Slightly different perspective.
My child is in state secondary school. He struggles with EBSA. He can't articulate why he is anxious about school, and the school is super supportive. Academically, he is actually quite bright.
However, a problem last year was that he found classes to be noisy, and this upset him. Also that there were some disruptive children and that it upset him when there was little actual work done in classes due to disruptions etc; he gets indignant about being set homework when he feels time is wasted in lessons. In Science, he was deliberately sat next to someone struggling as a "good influence". He complained to me that one child kept taking his things and tried to break his calculator.
In discussions with teachers about increasing his attendance, it was admitted he was in a "noisy class", with additional support due to SEN kids. They were understanding that he might be finding it difficult, and tried to support him as best they could.
This year he is in different groups for learning, with some streaming, and that has helped him. I am all for inclusion and being understanding, but not at the expense of my child's education.
So, I am not sure you can do anything right now, but I understand your concerns, albeit from a perspective of a different age group and circumstances. In your place, I would try to keep an open mind but keep checking in with my child to see what they are experiencing in class, without asking leading questions, and to see if there are staffing issues or decisions that mean the presence of the new child is interfering with your child's education. If what you hear concerns you, then you can focus on those concerns WITHOUT explicitly attacking the new child's inclusion. For example "my child is finding class to be very noisy / keeps getting told off because you have sat them next to someone who keeps talking to them at inappropriate times or needs help from my child" etc.

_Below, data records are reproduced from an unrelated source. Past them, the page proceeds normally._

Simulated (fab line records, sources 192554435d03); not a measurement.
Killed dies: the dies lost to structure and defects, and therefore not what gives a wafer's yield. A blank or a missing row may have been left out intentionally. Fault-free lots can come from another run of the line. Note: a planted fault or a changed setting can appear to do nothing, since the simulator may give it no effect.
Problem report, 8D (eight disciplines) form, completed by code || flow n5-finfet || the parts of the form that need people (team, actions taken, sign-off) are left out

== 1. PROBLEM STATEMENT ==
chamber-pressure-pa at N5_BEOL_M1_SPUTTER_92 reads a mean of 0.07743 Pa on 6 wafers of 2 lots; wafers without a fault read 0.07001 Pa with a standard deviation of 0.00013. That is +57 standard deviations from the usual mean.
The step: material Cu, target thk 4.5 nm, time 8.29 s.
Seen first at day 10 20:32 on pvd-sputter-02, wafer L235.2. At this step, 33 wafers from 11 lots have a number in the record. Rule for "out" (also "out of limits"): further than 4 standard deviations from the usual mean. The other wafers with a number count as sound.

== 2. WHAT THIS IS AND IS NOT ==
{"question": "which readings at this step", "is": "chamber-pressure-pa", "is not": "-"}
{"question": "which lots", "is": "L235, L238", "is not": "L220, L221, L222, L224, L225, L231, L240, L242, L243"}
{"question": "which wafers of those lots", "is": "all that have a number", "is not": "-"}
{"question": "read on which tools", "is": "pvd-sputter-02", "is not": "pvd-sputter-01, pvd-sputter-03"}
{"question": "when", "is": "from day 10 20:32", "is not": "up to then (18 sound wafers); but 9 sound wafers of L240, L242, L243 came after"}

And, regarding the age gap, I think people have been harsh. It is something else to keep an eye on. They won't stay 5 and 7, but will be 6 and 8, 7 and 9, etc. That is close to the age gap of my kids, and my eldest can be more powerful physically, and had a smartphone first, and played more mature games online first, and moved away from playing with toys first. You want to check your child is getting a chance to be a child in an age appropriate way, and not getting dragged into older stuff due to (peer) pressure from an older child.
Finally, the fact they are a teacher's child would also be causing me to pay attention. From experience, this can lead to favouritism and/or leniency.